A growing number of Americans are buying long-term care insurance. Long-term care is a form of protection against the potential of a financial disaster resulting from an injury or from a long, debilitating illness.

Key Points

Joseph Smith, MD, FAAFP, is a self-described believer in the importance of insurance. A partner in a 4-physican family practice in Hillsborough, New Jersey, Smith has about $1.5 million in life insurance policies between his practice and his family, as well as a disability policy.

Late in 2009, he added another one, when he and his wife, Fern, decided to buy a long-term care insurance policy. "We'd been thinking about it for a while, in terms of what we want to do and how we want our finances to be when I retire," he says. "We also saw it would be less expensive now than if we waited until later." (Both are in their mid-50s.)

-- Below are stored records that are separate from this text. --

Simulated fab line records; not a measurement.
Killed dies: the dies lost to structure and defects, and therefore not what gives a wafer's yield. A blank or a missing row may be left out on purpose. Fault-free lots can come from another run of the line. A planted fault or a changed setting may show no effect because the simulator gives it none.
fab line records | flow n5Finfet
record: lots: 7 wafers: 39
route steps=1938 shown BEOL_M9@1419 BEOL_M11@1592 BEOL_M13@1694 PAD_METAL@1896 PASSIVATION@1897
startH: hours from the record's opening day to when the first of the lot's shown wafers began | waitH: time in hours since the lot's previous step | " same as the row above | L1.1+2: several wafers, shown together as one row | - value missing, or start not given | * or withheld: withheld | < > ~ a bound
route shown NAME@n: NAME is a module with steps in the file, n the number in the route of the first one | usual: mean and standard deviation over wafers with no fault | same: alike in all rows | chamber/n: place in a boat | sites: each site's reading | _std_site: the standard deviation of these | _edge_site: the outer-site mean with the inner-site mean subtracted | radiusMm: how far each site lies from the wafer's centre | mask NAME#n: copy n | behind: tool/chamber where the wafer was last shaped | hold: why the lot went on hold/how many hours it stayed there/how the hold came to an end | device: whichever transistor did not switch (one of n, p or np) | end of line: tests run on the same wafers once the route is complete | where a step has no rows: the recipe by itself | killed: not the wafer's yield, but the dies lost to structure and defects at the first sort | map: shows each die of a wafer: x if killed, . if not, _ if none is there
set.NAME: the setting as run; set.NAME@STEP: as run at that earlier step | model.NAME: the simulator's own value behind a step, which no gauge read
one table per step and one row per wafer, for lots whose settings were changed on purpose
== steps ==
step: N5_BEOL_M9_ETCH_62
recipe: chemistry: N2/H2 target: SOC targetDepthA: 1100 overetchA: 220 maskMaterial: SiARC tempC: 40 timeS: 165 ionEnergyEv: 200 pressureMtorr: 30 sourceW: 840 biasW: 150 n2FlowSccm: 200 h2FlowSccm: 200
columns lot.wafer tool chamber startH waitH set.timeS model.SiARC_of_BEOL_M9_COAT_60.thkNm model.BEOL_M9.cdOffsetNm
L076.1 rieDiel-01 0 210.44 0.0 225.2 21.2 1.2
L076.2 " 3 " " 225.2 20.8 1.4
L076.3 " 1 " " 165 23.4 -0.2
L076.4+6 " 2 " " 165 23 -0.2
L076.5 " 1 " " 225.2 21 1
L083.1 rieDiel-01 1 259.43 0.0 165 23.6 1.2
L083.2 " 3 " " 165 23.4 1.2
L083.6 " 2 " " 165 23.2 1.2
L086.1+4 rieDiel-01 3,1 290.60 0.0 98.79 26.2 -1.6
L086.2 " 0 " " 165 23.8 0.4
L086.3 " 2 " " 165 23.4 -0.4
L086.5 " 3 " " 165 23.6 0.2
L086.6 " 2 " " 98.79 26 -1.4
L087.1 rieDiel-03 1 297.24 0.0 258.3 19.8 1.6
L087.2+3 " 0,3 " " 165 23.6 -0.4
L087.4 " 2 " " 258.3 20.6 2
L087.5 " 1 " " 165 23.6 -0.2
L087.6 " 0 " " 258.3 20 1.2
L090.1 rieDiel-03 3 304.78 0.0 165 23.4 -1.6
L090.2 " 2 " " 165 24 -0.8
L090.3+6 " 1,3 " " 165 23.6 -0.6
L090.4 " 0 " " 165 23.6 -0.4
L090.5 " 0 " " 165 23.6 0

MOST POLICIES SOLD THROUGH BROKERS

Matthew Grace, a financial adviser with Park Avenue Securities in Bethesda, Maryland, explains that there are several variables to a typical policy. First is the length of waiting period between the time of the first claim and when benefits actually begin, usually 30, 60, or 90 days. Second is the amount of the daily benefit, generally determined by the cost of nursing home or in-home care in a particular region.

Finally, there is the duration of the policy. Whereas insurance companies used to routinely write policies with lifetime benefits, the increasing number of claims in recent years has caused most companies to sell policies with limits on the number of years for which they will pay claims. In 2009, nearly half the policies sold were for either 3 or 4 years after the first claim is filed.